Probabilistic modeling of each. They argue this is key to a performance
study of a DBMS.
- logical queuing model
- physical queuing model
Measurements
- measure throughput, mostly
- pay attention to variance of response time, too
- pick a DB size so that there are noticeable conflicts (else you get
comparable performance)
Experiment 1: Infinite Resources
- as many disks and CPUs as you want
- blocking thrashes due to transactions blocking numerous times &
deadlock
- restart plateaus: adaptive wait period (avg response time) before
restart
- serves as a primitive load control!
- optimistic scales logarithmically: restarts go up, but new xacts
replace old
- standard deviation of response time under locking much lower
Experiment 2: Limited Resources (1 CPU, 2 disks)
- Everybody thrashes
- blocking throughput peaks at mpl 25
- optimistic peaks at 10
- restart peaks at 10, plateaus at 50 – as good or better than optimistic
- at super-high mpl (200), restart beats both blocking and optimistic
- but total throughput worse than blocking @ mpl 25
- effectively, restart is achieving mpl 60
- load control is the answer here – adding it to blocking & optimistic
makes them handle higher mpls better
Experiment 3: Multiple Resources (5, 10, 25, 50 CPUs, 2 disks each)

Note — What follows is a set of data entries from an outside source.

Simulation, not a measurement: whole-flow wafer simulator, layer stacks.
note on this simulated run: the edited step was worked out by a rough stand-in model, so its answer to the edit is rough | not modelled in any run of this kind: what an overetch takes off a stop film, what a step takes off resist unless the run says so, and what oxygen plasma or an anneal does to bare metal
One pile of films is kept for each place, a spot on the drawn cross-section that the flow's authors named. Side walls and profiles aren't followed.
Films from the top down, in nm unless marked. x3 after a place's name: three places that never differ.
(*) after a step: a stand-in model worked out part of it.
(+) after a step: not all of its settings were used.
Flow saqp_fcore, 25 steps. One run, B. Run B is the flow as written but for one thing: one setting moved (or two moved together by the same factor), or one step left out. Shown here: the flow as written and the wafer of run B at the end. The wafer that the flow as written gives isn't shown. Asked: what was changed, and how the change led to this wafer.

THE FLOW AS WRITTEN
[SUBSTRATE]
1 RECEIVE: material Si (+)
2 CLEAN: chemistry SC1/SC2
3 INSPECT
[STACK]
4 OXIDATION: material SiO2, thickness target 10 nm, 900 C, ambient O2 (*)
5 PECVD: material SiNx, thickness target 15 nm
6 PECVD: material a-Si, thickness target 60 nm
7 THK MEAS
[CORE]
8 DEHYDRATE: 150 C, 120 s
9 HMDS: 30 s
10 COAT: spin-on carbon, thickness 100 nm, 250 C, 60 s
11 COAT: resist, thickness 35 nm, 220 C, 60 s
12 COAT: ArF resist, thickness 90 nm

- optimistic starts to win at 25 CPUs
- when useful disk utilization is only about 30%, system begins to behave
like infinite resources
- even better at 50
Experiment 4: Interactive Workloads
Add user think time.
- makes the system appear to have more resources
- so optimistic wins with think times 5 & 10 secs. Blocking still
wins for 1 second think time.
Questioning 2 assumptions:
- fake restart – biases for optimistic
- fake restarts result in less conflict.
- cost of conflict in optimistic is higher
- issue of k > 2 transactions contending for one item
- will have to punish k-1 of them with real restart
- write-lock acquisition
- recall our discussion of lock upgrades and deadlock
- blind write biases for restart (optimistic not an issue here), particularly
with infinite resources (blocking holds write locks for a long time; waste
of deadlock restart not an issue here).
- with finite resources, blind write restarts transactions earlier
(making restart look better)
Conclusions
- blocking beats restarting, unless resource utilization is low
- possible in situations of high think time
- mpl control important. Restart’s adaptive load control is too clumsy,
though.
- false assumptions made blocking look relatively worse